Gyuri Dorkó

Selection of Discriminative Regions and Local Descriptors for Generic Object Class Recognition

PhD Thesis - Abstract

Object category recognition is one of the most difficult problems in computer vision. It involves recognizing objects despite intra-class variations, viewpoint changes and background clutter. The goal of this thesis is to investigate robust invariant local image description and the selection of discriminative features. We show that class-discriminative scale-invariant features achieve excellent results for image-level categorization and object localization. We present solutions for two key problems: (i) we improve the quality of the image description based on a novel scale-invariant keypoint detection method and (ii) we integrate feature filtering techniques into our object models.

Our novel scale-invariant detector is based on the idea of a ``maximally stable description'', i.e., the descriptor should be stable even in the presence of minor variations of the detector. The technique performs scale selection based on a region descriptor, here SIFT, and chooses regions for which this descriptor is maximally stable, i.e., the difference between descriptors extracted for consecutive scales reaches a minimum. This scale selection technique is applied to multi-scale Harris and Laplacian points. Experimental results evaluate the performance of our detector and show that it outperforms existing ones in the context of image matching, category and texture classification, as well as object localization.
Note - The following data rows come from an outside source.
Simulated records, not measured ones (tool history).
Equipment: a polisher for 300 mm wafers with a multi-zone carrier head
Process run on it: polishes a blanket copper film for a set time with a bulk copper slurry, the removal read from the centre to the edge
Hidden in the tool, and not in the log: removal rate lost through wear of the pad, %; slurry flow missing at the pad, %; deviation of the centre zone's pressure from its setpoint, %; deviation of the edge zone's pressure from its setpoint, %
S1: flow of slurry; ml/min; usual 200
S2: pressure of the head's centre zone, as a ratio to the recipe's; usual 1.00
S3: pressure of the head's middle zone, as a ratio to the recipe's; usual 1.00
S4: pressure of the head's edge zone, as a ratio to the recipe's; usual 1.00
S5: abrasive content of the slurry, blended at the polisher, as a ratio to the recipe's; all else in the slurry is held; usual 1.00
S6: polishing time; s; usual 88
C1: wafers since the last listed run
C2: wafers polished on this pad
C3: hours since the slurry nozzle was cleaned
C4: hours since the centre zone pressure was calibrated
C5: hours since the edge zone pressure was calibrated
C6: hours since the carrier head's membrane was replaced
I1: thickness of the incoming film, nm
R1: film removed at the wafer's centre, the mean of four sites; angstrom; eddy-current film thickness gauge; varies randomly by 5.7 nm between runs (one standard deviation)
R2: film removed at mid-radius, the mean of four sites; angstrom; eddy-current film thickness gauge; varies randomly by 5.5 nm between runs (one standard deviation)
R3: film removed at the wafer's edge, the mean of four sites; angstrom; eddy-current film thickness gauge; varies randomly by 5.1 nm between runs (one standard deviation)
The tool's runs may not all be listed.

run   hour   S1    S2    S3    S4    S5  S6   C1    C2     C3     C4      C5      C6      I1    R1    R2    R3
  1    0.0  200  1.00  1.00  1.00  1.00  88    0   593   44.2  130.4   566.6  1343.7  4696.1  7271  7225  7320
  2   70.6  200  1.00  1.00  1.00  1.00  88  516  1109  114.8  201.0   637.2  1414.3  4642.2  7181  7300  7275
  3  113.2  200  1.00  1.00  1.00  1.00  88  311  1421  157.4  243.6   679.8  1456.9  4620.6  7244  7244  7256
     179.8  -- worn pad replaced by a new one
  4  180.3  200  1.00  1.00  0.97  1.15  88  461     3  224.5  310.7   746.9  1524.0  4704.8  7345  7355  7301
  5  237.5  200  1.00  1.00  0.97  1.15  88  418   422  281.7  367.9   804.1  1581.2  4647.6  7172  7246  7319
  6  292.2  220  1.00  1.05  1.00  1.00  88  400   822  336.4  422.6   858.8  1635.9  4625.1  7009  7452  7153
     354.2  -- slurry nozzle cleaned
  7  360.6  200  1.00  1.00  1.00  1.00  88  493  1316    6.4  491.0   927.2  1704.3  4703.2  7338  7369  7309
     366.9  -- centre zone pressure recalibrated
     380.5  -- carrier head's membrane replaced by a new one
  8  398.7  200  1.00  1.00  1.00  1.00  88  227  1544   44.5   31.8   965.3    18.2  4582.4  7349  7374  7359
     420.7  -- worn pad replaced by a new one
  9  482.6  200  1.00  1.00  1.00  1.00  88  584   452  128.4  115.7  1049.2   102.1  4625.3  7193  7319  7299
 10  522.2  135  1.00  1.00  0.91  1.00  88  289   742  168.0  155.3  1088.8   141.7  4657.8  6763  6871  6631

To construct object models based on discriminative features, we first cluster the scale-invariant descriptors and obtain a set of ``visual words''. We then estimate the discriminative information of these clusters based on different feature selection techniques---several of which are traditionally used in text retrieval. We discuss their properties---feature frequency, discriminative power, and redundancy---and analyze their performance in the context of image classification and object localization. We show that each task has different requirements, and indicate which selection techniques are the most appropriate. Experimental results for recognition on challenging large datasets demonstrate the performance of the approach.